Pitched at the luxury side of the SUV market, the Touareg doesn’t have the same high-performance remit as the Alfa Romeo Stelvio Quadrifoglio or BMW X5 M, so it isn’t as agile in outright terms. But on the basis of our early drive in Spain, it’s clear the Touareg does disguise its size, weight and height as well as any other SUV before it.
The engine line-up includes a pair of 3.0-litre V6 diesels – one with 228bhp, the other with 282bhp. In the autumn, around the time that the Touareg will reach the UK, a 335bhp petrol V6 will join the range. A diesel V8 and a plug-in hybrid will follow in due course, although VW is yet to confirm which of these will be offered in the UK.
An eight-speed automatic gearbox and 4Motion four-wheel drive will be common across the range. The four-wheel drive system can send up to 70% of drive forwards and 80% rearwards. Unlike in some rivals, though, notably the Cayenne, there's no torque vectoring capability across the rear axle; VW says the Touareg’s existing chassis trickery means it simply doesn’t need it.

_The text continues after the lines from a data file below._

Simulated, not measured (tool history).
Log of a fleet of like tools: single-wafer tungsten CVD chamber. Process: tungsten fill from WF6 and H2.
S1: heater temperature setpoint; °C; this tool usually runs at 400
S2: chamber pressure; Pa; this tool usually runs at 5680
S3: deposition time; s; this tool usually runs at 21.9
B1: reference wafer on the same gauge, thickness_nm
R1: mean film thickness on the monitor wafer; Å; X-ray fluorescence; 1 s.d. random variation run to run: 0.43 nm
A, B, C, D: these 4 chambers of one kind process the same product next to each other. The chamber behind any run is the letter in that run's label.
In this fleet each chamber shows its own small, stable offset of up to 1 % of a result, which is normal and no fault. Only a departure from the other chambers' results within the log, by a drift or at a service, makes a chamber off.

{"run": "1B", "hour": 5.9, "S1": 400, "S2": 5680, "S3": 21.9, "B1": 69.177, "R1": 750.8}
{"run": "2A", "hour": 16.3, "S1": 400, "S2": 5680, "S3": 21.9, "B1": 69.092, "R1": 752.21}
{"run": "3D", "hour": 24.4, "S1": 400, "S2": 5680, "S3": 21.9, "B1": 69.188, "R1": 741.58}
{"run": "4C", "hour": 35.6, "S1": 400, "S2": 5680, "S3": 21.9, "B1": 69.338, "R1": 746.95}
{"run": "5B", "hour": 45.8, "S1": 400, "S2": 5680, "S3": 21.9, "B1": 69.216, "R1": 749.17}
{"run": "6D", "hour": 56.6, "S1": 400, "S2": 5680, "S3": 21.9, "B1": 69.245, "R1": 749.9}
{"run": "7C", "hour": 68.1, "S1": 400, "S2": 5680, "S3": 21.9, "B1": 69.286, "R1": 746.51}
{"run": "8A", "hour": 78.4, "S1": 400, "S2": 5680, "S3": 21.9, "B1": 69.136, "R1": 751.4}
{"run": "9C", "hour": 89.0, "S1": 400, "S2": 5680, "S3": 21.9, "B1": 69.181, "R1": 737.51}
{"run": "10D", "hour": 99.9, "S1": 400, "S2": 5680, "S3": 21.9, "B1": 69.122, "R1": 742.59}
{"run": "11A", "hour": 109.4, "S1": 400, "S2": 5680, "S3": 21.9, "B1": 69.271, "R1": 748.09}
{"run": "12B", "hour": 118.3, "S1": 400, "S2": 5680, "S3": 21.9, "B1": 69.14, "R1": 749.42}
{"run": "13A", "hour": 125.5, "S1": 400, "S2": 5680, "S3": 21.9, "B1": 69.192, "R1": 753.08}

A 3.5-tonne towing capacity, incidentally, marks the big Touareg out among other premium SUVs.
It mightn’t scale rocky inclines or descend muddy slopes with quite the disdain of the Range Rover (we will report back as soon as we’ve had an opportunity to properly explore the Touareg's off-road talents), but VW insists it is capable in the rough. The suite of off-road driving modes should see to that.
While we wait to find out how effective it is in the mud, we wait to see what it’ll actually look like, too. The front and rear styling, as well as the interior, are being kept under wraps, at least until the Touareg makes its world debut in – notably – Beijing, China, towards the end of March.
Our car's camouflage wrap was peeled back for the assembled media on our drive event, though. The new Touareg is handsome, with sculpted flanks and prominent rear haunches, while the front end is dominated by a flashy grille and headlight assembly that’s finished in eye-catching chrome.
If it was the understated styling and relative anonymity that appealed to buyers of earlier Touaregs, this new model might not strike those same notes, but when the Touareg’s biggest market – yep, China – asks for a more premium look, a more premium look is what it gets.
Equipped with the full arsenal of chassis tech, the new Touareg is very good to drive. Those air springs give it the composed, sophisticated ride quality of a big luxury saloon and the electrically assisted steering is crisp and precise.
The rear-wheel steering, meanwhile, is extremely effective at low speeds, giving the Touareg the compact turning circle of a London taxi. The rear-steer hardware is shared with the Cayenne, but the tuning is specific to the Touareg. Specific enough, in fact, to make the two cars feel very different.
VW’s chassis engineers set out to make the car seem as though it’s pivoting about a point somewhere between the rear seats, not its centre point as with the Cayenne.
It’s just one example of VW having worked very hard to give the Touareg its own dynamic identity, despite the shared platform. What strikes you first is its manoeuvrability around town, and its stability, refinement and ride comfort on the motorway.
Apart from all that, VW wants the Touareg to be fun to drive too. Wishful thinking? Not necessarily. In all driving modes, but particularly Sport, the Touareg keeps its masses under such tight control that you drive it the same way you would a saloon. You don’t ever have to make allowances for its height or its weight.
It’s all to do with the chassis trickery. The active anti-roll bars cancel out around half of the normal body lean in corners, which is enough for the car to feel stable and secure but not so much that you don’t get any impression of how hard the tyres are working.
And these bars get cleverer still. If the car is about to understeer or oversteer, they can finely adjust the amount of roll resistance at each axle, while the computers juggle damper stiffness and rear toe angle, to claw back stability. It’s remarkably clever, and the result is an SUV that simply doesn’t drive like one.
Most impressive of all, though, is that the technologies are all deployed with such subtlety that they feel intuitive, not artificial. Elsewhere, the more powerful of the two diesel V6 engines is strong and responsive when you want it to be and refined when you don’t. Only the dim-witted gearbox response in Comfort mode lets the side down.